New York Fashion Week Spring Summer 2013 Day 4 Recap
As New York Fashion Week Spring 2013 reaches the middle of its run there are some new and interesting fashion pieces being introduced to the pie such as the geometric whimsy trend coming out of Hervé Léger By Max Azria or the can-can dresses complete with feathers and trim at Prabal Gurung. But nothing can compare to the Zebra like patterns at Alexander Wang which left the audience in an excitable state. Jill Stuart showed her collection that was a surprisingly detailed and almost ornate set of looks with lacy embroidered floral fabrics and metallics in all the romantic colors. Another big name on Day 4 was Joseph Altuzarra who’s been making huge waves in the fashion world. His work was praised by nearly all who were there and the work-wear inspired looks mixed with elements of high fashion design were definitely what will drive Altuzarra out the doors of the department stores in droves.
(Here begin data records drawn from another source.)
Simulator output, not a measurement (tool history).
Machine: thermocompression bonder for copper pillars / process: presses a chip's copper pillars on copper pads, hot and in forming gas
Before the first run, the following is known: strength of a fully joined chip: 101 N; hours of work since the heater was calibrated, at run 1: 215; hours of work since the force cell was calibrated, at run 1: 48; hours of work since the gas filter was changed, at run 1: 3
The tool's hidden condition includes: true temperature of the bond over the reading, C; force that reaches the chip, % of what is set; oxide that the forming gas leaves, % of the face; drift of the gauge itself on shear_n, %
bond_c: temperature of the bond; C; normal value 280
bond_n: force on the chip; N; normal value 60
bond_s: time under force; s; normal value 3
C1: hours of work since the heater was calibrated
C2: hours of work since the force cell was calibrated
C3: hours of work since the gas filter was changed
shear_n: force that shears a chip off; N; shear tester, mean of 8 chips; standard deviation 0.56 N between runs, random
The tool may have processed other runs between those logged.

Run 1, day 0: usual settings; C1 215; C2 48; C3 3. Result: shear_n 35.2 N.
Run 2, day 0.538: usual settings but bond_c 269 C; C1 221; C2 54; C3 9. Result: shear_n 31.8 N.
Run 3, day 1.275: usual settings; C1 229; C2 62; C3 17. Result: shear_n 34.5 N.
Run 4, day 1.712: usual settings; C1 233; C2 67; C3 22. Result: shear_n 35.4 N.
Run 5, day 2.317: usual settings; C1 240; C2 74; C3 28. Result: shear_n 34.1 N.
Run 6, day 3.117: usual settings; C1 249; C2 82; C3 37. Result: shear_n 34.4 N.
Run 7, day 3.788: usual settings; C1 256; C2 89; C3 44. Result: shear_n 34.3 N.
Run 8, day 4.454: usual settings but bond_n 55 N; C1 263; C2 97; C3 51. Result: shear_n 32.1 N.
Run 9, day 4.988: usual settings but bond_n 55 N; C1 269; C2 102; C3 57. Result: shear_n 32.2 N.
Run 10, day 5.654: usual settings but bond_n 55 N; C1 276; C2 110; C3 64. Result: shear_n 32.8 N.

Aside from the general inspirations, the Prabal Gurung and Joseph Altuzarra collection has one thing in common… a mix of couture worthy notions and detailing. Though one was inspired by blue collar uniforms and another was more saloon wear than street clothing they both had ornate detailing on their materials. Fringe and feathers metamorphosed cotton and canvas into luxurious ready-to-wear. This mix of high fashion meets day-to-day is definitely a trend this season. I had a slight tick when I was looking at the Altuzarra collection, I feel that his mixing of prints was a bit too liberal with a lack of direction. When an outfit uses four different prints and several different fabrics it gets a bit congested. This may have been overlooked if even one other show was doing something similar but unfortunately being a stand alone with this wacky potpourri of prints is too far out of the norm for it to fly under the radar. One last note, the Gianvito Rossi for Altuzarra knee high gladiator sandals were Ah-Mah-Zing.
The Hervé Léger By Max Azria was actually one of my favorite shows so far this season because of the intricate use of laser cut leather and other materials that turned out a slew of show stopping dresses and jumpers. The pieces were those that really tread the line between art and fashion quite well. Wearable yes, ready-to-wear… perhaps. Most of the looks were just so finely crafted that they seemed dedicate to a fault. Though that’s probably not true, the fleeting idea of these dresses may be what certain high rolling fashion shoppers want when they are shopping for their next piece. Personally I think this line will do moderately well in stores as the collection seems exquisite and though that is a more acceptable trend, in a world dominated by the almighty denim, this will be quite the shift for most of the age group that Hervé Léger By Max Azria appeals to.
Alexander Wang showed another powerful collection that was a mix of leather dresses and fancifully seamed pieces. The cutouts were the icing on the cake of a beautiful collection that set the tone, or rather, undertone of the darkside of fashion week. Typically the last day of fashion week is when the gothic side of things come to the surface but since (and this is only my speculation) the immense success of ‘Fifty shades of Grey‘, fashion week has been inundated with straps, leather, and… ultimately kinky clothing.
On the other side of things the Jill Stuart show took on a new feeling of romance and elegance with flowing gowns and elaborate materials. Through all the naughty leather and sexual innuendos the Stuart collection had a healthy balance of light and dark and pulled together the elements of the season very well. My only problem with the collection was that many of the dresses seemed to be made of a material that appeared inexpensive. It may feel soft and luxurious, but many of the shiny sateen dresses looked a little on the not so desirable side of things. Mind you I am only reffering to the fabric, NOT the cut. The dresses themselves were divine.